Friday, November 16, 2007
Did George Washington Pray at Valley Forge?
Nearly every American has seen this painting. In fact, it has become one of the best selling pieces of art in recent years. Homes, churches, office buildings, etc decorate their walls with this extremely powerful portrayal of America's first president. Completed in 1976 by Arnold Friberg, the painting was in commemoration of America's bicentennial festivities. But how accurate is it? Recent inquiry into the religious life of George Washington has uncovered some interesting findings. Did Washington actually pray at Valley Forge?

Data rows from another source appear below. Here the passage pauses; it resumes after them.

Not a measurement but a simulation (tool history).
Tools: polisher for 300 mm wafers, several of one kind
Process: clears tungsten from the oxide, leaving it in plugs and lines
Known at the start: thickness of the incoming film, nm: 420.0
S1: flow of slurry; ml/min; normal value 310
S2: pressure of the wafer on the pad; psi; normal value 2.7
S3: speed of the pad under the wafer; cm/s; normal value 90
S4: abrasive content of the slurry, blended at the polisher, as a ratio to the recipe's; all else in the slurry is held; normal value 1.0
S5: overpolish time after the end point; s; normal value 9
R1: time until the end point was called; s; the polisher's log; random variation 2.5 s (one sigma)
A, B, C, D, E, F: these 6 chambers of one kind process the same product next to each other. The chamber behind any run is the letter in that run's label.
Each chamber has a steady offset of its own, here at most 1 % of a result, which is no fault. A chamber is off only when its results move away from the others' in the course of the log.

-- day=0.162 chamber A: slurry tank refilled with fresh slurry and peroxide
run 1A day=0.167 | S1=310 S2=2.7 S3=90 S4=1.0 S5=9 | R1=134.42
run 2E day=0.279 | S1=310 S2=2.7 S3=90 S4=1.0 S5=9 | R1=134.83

The original story of George Washington kneeling in prayer comes from a source that is questionable to say the least. The story allegedly came from an Isaac Potts, who is the supposed eyewitness to this event. It is said that Potts was riding along one day when he came across General Washington, hidden in the woods and in deep prayer. Potts, who was against the war, allegedly had a change of heart upon seeing the General in prayer. This story went unreported for roughly 40 years until Reverend Nathaniel Snowden revealed the story, which he had recorded in his journal. Here is an excerpt from that journal:
I tied my horse to a sapling & went quietly into the woods & to my astonishment I saw the great George Washington on his knees alone, with his sword on one side and his cocked hat on the other. He was at Prayer to the God of the Armies, beseeching to interpose with his Divine aid, as it was ye Crisis, & the cause of the country, of humanity & of the world.
Such a prayer I never heard from the lips of man. I left him alone praying. I went home & told my wife. I saw a sight and heard today what I never saw or heard before, and just related to her what I had seen & heard & observed. We never thought a man c’d be a soldier & a Christian, but if there is one in the world, it is Washington. She also was astonished. We thought it was the cause of God, & America could prevail.
The powerful imagery of General Washington beseeching God to bless and protect his army is moving to say the least. The problem with the story, however, is that there is no proof that Rev. Snowden ever or knew met Isaac Potts. In fact, there are several problems in the Journal entry. Snowden records the name of Potts's wife to be Sarah, when in fact her name was Martha. The family biographers of the Potts family also point out that Isaac Potts did not work at or around Valley Forge until after the war. Some historians have even suggested that Snowden later reported the story to be somewhat inaccurate, when faced with the evidence. Joseph Ellis, a biographer of Washington, has even pointed out specific moments when Washington recorded the fact that he detested praying on his knees.
This story has received incredible publicity and attention over the years. In 1866, artist John McRae was commissioned by the United States to create an engraving of this event.
Later, the Valley Forge Park Commission was given a grant to create a statue of McRae's engraving, which was to be placed at the entrance to Valley Forge Park. The Park authorities refused, stating that there was ample evidence to suggest that the Washington prayer story was a hoax. Despite the decision of park authorities, tours were conducted until roughly 1930, which took travelers to various locations where Washington had allegedly knelt in prayer.
Despite your personal feelings, the Prayer at Valley Forge has become an important symbol for millions of Americans. Even if it is a fraud (and there is a lot of evidence to suggest so), the story of America's first Commander-in-Chief kneeling in prayer has been a source of inspiration for generations of Americans.